County commissioners voted Tuesday (Feb. 15) to change their monthly meeting times from the second and third Tuesdays of each month to the first and third Mondays.

The move was necessary because of a time conflict Commissioner Brian McMahan had as a new member of the Tuckaseigee Water and Sewer Authority board of directors, said Commissioners’ Chairman Stacy Buchanan.

McMahan, who was late to commissioners’ Feb. 15 meeting because of a TWSA session, was appointed by commissioners Feb. 8 to serve on the TWSA board until Frank Wilkie, who was appointed to the TWSA board last month, could take his seat.

Wilkie has said he cannot serve on TWSA’s board until his term as president of Sylva’s Lions Club, which meets on Tuesday nights at the same time as the TWSA board, has expired.

Since commissioners and the TWSA board meet on the same night, the county leaders voted to move their meetings beginning in March.

Commissioners also took action on a cemetery board that has proven contentious since it was first proposed in January.

Alvin Frady, founder of the Jackson County Cemetery Society, initially said he would fight the proposal, calling it illegal.

Since that time Frady and Buchanan have worked out Frady’s concerns about the board, Frady said.

At a public hearing just prior to the commissioners’ meeting, Frady said he was now “satisfied” with the proposal.

“I’m in favor of the board, personally. I feel in my heart that it’s long overdue,” Frady said.

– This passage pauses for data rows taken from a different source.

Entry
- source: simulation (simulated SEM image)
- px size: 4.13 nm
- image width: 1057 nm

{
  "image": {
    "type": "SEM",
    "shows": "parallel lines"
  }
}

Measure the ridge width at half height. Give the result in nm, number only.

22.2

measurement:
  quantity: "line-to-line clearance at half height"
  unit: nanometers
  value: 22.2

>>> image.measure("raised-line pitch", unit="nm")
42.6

Frady said he hopes that the county and his cemetery society will be able to work together to preserve the old County Home Cemetery. He suggested the board start its task by continuing the work the society has already started there. The society will proceed with installing grave markers and a monument listing the names of those known to be buried at the site, he said.

The cost of the monument currently stands at $3,000, a charge Frady hopes the new board will split with the society.

“I’m satisfied with 99 percent of the proposal, but a few things can be worked out in the future,” Frady said. “We can disagree without being disagreeable.”

The cemetery board proposal and bylaws submitted for it were both approved unanimously.

Commissioners also approved people to serve on the new committee.

Buchanan led the nominations, submitting Frady as his nominee. McMahan chose Ronnie Riddle and Commissioner Joe Cowan proposed  Reg Moody Jr.

Commissioners Crawford and Madden did not submit names at the meeting, but they were given the go-ahead to appoint their members as soon as they were ready.

Frady said he is pleased with the nominees, but hopes several more of the society’s members would fill out the remaining four vacant positions.

In other business:

• EDC audit report – Mitch Crisp of the accounting firm Dixon-Hughes was unable to attend the Feb. 15 meeting to give an update on the report he gave Feb. 8.

Buchanan requested that the commissioners meet with Crisp at 6 p.m. Tuesday, Feb. 22, to discuss the report.

• Sheriff’s office guns – Commissioners voted to sell surplus sheriff’s office guns to deputies and others interested on a request by Lt. Shannon Queen.

The weapons being sold were recently replaced by the county. Queen told board members that some of the officers would like to keep their old guns as backup for the new ones.

Selling the weapons in a traditional trade-in would bring less money than would selling them to the deputies, Queen said.

• Cashiers library – Michael Osowski, the architect in charge of the Cashiers library expansion, presented a report on plans for the building.

Osowski also presented plans for the Freeman and Nichols properties recently acquired by the county, which adjoin the library property.

After discussing the plans, commissioners requested that Osowski rework the plans to incorporate commissioners’ suggestions and return at a future meeting.

• Webster Complex plans – Commissioners authorized a contract and conceptual plan update from Lofquist & Associates Inc., the engineering firm in charge of developing the Webster Complex property.

• East LaPorte property – Part of the land currently contained in the East LaPorte Park is under lease to the county from the Tennessee Valley Authority. The 20-year lease expired in August 2004.

At Buchanan’s request, county Manager Ken Westmoreland contacted the TVA to request the land be given over to the county.

TVA representative Darrell Cuthbertson said the authority would not be willing to give the county the property, but would grant it a permanent easement, Westmoreland said.

The easement, which will be granted after the county re-enteres the lease agreement and the details are negotiated, will be virtually the same as if the county did own the property, Westmoreland said.

The commissioners agreed to request the easement.

• Independent audit – The accounting firm of Dixon-Hughes has been granted the contract to complete the mandatory independent audit of the county’s finances for the fiscal year 2005-06.